Why does a company stop paying its debts? It is rarely a sudden event. It is usually a process driven by specific factors.

1. Insolvency (Asset-Liability Mismatch)

This is the fundamental reason.

  • Condition: Assets < Liabilities.
  • The company owes more than it owns. Even if it sells everything, it cannot pay back creditors.

2. Illiquidity (Cash Flow Mismatch)

A company might be Solvent (Assets > Liabilities) but still default because it has no Cash.

  • Condition: Current Liabilities > Current Assets.
  • Example: A Real Estate developer owns land worth 100 Crores but has 0 cash to pay a 1 Crore interest payment due today.

3. Macroeconomic Factors

  • Recession: Sales drop, profits vanish.
  • Interest Rates: If rates rise, floating-rate debt becomes more expensive to service.
  • Exchange Rates: If a company borrows in Dollars but earns in Rupees, a falling Rupee increases their debt burden.

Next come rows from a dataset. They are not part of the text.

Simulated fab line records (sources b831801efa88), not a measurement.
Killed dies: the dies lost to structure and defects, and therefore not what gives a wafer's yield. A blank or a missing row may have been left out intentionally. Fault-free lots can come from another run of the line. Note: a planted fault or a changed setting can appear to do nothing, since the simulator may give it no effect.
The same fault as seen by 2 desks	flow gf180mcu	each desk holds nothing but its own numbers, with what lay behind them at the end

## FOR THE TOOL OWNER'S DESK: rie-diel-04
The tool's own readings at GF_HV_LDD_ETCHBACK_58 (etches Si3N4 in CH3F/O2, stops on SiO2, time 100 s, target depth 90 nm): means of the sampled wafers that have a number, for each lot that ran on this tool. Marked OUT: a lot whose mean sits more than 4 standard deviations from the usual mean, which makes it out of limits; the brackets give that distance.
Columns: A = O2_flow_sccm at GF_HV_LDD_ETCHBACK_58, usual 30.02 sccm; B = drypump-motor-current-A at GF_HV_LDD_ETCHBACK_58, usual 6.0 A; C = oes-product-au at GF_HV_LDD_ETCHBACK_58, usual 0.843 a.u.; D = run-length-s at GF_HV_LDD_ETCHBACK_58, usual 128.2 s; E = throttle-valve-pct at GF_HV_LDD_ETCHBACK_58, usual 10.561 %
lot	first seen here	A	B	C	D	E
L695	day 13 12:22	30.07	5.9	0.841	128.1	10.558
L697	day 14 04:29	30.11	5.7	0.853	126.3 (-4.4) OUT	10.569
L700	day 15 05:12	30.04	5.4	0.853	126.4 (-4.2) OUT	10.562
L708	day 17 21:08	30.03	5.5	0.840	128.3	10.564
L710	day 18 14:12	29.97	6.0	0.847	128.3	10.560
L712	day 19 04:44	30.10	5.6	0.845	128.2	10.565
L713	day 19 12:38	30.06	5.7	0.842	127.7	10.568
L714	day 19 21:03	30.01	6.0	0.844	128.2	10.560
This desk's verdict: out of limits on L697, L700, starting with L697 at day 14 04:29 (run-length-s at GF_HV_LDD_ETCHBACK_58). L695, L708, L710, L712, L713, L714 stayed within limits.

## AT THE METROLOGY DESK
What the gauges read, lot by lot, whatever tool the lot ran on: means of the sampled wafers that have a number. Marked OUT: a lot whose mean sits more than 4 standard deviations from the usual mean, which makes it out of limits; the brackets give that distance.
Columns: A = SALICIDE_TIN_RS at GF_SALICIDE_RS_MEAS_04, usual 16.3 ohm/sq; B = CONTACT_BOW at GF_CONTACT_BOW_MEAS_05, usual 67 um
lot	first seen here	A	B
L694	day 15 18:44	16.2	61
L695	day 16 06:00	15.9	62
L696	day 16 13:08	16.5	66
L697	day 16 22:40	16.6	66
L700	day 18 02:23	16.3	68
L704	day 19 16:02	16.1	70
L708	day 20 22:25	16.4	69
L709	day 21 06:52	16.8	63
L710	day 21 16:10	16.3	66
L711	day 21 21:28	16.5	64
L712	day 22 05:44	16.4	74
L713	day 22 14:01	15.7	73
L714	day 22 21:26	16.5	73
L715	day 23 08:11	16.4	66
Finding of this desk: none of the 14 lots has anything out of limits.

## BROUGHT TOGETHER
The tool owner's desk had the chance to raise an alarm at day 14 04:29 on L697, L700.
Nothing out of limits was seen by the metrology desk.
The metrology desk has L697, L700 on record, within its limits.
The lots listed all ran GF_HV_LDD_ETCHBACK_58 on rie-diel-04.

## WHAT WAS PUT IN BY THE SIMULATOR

4. Industry-Specific Factors

  • Technological Disruption: Kodak filed for bankruptcy because digital cameras destroyed their film business.
  • Regulatory Changes: A ban on diesel engines could bankrupt a diesel engine manufacturer.
Note

The Difference:

  • Illiquidity: "I have money tied up, I can't pay you today." (Can be fixed with a bridge loan).
  • Insolvency: "I am broke. I will never be able to pay you." (Requires bankruptcy/restructuring).